New Features of DirectX 12 Promise Great Performance In Existing Hardware
Multi-threaded "command buffer recording" and "async shaders" are two big features of the base DirectX 12 specification, each harboring great potential to extract more performance and image quality out of existing hardware. Async shaders allows a game engine to execute GPU compute or memory activities during "gaps" in the graphics workload presented by a game.
While it seems sensible to allow the graphics, compute and memory functions of a GPU to operate simultaneously, past versions of DirectX did not provide for this functionality. Past versions of DirectX were essentially limited to a single, serial graphics queue for processing all types of workloads. Therefore graphics, compute and memory copy operations had to wait for other parts of the graphics queue to finish processing before springing to life and doing their work. This would often result in idle hardware for some portions of time, and idle hardware is squandered performance.

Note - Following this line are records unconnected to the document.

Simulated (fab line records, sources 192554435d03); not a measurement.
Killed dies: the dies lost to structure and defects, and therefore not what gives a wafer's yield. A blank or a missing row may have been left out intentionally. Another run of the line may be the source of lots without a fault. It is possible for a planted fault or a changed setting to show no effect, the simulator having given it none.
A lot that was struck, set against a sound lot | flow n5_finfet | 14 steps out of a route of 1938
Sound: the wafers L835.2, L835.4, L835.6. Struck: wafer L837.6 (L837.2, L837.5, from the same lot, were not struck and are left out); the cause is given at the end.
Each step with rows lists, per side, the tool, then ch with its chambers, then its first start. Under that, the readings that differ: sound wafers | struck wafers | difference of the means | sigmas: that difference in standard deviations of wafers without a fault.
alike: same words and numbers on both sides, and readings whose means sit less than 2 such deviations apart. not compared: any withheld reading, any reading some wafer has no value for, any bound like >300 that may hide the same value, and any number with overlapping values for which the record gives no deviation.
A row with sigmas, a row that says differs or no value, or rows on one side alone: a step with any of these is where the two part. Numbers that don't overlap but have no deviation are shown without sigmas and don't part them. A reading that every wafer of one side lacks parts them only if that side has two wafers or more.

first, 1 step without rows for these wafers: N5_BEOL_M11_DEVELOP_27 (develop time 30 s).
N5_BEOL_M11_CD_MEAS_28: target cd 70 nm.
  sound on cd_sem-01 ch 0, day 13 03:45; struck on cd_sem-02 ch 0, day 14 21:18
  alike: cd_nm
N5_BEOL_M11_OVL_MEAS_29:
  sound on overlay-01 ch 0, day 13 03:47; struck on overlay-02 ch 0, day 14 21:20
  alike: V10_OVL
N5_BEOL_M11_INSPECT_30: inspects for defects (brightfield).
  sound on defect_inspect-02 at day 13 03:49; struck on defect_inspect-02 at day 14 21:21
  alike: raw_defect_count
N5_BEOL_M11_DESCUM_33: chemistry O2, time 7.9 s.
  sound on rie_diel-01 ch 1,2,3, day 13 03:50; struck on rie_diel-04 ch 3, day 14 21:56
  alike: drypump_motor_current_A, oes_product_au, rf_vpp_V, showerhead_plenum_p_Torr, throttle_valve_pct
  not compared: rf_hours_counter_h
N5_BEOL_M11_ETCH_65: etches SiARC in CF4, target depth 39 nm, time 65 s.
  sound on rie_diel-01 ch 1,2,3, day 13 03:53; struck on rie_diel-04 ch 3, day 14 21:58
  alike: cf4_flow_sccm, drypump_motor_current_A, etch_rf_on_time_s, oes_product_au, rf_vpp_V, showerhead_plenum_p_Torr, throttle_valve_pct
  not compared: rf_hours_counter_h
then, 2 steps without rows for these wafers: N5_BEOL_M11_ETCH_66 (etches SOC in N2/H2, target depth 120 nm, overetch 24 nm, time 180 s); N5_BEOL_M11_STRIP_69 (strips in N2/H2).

In contrast, DirectX 12 Async Shaders supercharge work completion in a compatible GPU by interleaving these tasks across multiple threads to shorten overall render time. Async Shaders are materially important to a PC gamer’s experience because shorter rendering times reduce graphics pipeline latency, and lower latency equals greater performance. "Performance" can mean higher framerates in gameplay and better responsiveness in VR environments. Further, finer levels of granularity in breaking up the workload can yield even greater reductions in work time.
The "command buffer" is a game’s "to-do list," a list of things that the CPU must reorganize and present to a graphics card so that graphics work can be done. Things on this to-do list might include lighting, placing characters, loading textures, generating reflections and more.
Modern PCs often ship with multi-core CPUs. One notable characteristic of DirectX 11-based applications is that many of these CPU cores in any multi-core CPU go partially or fully unutilized. This lack of utilization is owed to DirectX 11’s relative inability to break a game’s command buffer into small, parallel and computationally quick chunks that can be spread across many cores.
In addition to modest multi-threading in DirectX 11, a disproportionate amount of CPU time is frequently spent on driver and API interpretation ("overhead") under the DirectX 11 programming model, which leaves lesser time for executing game code that delivers quality and framerates.In DirectX 12, however, the command buffer behavior is overhauled in five key ways:
- Overhead is significantly reduced by moving driver and API code to any available CPU thread
- The absolute time required to complete complex CPU tasks is notably reduced
- Game workloads can be meaningfully distributed across >4 CPU cores
- New "bandwidth" on the CPU allows for higher peak draw calls, enabling more detailed game worlds
- All available CPU cores may now "talk" to the graphics card simultaneously
Much like going from a two-lane country road to an eight-lane superhighway, the shift to DirectX 12 allows more traffic from a processor to reach the graphics card in a shorter amount of time.
DirectX 12 will be part of Windows 10.